More Purchasing Manager Surveys Released

November 4, 2013

Japanese markets were shut this Monday as the country observed the Culture Day holiday.

Equities in the Pacific Rim mostly softened slightly, with drops of 0.7% in South Korea, 0.6% in the Philippines, 0.4% in Australia and Taiwan, 0.3% in Hong Kong, 0.2% in Indonesia, China and Malaysia and 0.1% in New Zealand.  But share prices in Europe have risen 0.5% in the U.K. and Italy, 0.3% in France and Germany, and 0.2% in Spain.

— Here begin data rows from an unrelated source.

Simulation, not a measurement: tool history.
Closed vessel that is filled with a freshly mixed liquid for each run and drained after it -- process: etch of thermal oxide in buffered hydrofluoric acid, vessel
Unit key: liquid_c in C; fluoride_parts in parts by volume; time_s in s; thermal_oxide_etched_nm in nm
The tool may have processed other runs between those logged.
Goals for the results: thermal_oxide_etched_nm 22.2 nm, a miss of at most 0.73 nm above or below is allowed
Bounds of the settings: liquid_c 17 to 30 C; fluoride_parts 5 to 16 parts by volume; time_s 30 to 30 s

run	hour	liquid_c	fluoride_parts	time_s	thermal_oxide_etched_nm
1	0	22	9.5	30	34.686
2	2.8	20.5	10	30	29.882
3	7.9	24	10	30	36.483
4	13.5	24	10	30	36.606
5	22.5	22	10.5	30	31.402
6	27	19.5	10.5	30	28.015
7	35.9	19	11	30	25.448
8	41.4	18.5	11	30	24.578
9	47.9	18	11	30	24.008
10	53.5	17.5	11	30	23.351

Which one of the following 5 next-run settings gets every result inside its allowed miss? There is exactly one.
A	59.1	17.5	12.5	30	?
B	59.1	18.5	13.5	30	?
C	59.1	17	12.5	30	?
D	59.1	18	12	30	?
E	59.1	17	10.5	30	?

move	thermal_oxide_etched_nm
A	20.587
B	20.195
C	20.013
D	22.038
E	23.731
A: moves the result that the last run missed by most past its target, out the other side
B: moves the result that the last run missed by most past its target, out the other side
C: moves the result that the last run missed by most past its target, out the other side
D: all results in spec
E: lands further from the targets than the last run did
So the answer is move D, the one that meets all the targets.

The dollar is unchanged against the yuan and Swiss franc but has declined by 0.6% versus the kiwi, 0.5% relative to the Australian dollar, 0.3% against sterling, 0.2% vis-a-vis the loonie and 0.1% against the yen and euro.

The price of gold strengthened 0.3% to $1317.60 per troy ounce.  WTI crude oil is unchanged in price at $94.59 per barrel.

The 10-year German bund edged up a basis point, and the 10-year British gilt yield slid a basis point.

The British construction purchasing managers index advanced another half point in October to 59.4, highest in 73 months.

The Sentix gauge of investor sentiment toward the euro area rose 3.2 points to +9.3, the strongest reading so far this year.  The lowest reading of minus 17.5 occurred in April.

Euroland’s final PMI manufacturing score in October of 51.3 matched the preliminary estimate and represents a two-month high.  Recent readings suggest growth in manufacturing of around 2-3% annually, 4-6 percentage points better than what was happening earlier this year.  Growth from a severe recession remains slow, however, and accompanied by very low inflation.

Within the euro area, the Irish PMI reading of 54.9 was at a 30-month high, and Austria’s 52.7 constitutes a 28-month high.  The indices for Germany (51.7) and Spain (50.9) were both at 2-month highs.  But those of the Netherlands (54.4), Italy (50.7), Greece (47.3) and France (49.1) respectively represent 2-, 3-, 3- and 4-month lows.

Poland’s manufacturing PMI improved 0.3 points to 53.4, signifying the strongest rate of expansion since April 2011.  Hungary’s manufacturing PMI fell by 3.4 points, in contrast, to a 3-month low of 51.0.

The government-authorized Chinese purchasing managers index unexpectedly and encouragingly rose by 0.7 points to 56.3 in October, best since August 2012.

Retail sales in Australia grew 0.8% in September, twice as fast as forecast and the best result since February.  Sales were 2.6% higher than a year earlier.  In other Australian data released today, expected inflation remained subdued in October, edging up just 0.1% on month and keeping a 12-month pace of 2.1%.  The result was somewhat surprising in light of recently reported acceleration in actual CPI inflation last quarter.  Home prices in Australia climbed 1.9% on quarter in 3Q13 and accelerated to an on-year pace of 7.6%.  Job ads dipped 0.1% in October after edging 0.2% higher in September.

Commodity prices in New Zealand expressed in SDRs rose 1.3% in October and by 23% from October 2012.

Turkish CPI inflation eased 0.2 percentage points to 7.7% in October, but PPI inflation rose a half percentage point to 6.77%.

Romanian retail sales were 0.8% weaker than a year before in September.  Producer prices were only 0.3% higher than in September 2012.

Scheduled U.S. data releases today include factory orders and the New York PMI (a.k.a. NAPM index).  Powell and Rosengren of the Federal Reserve speak publicly.  The first of several central bank meetings this week occurs in Australia Tuesday.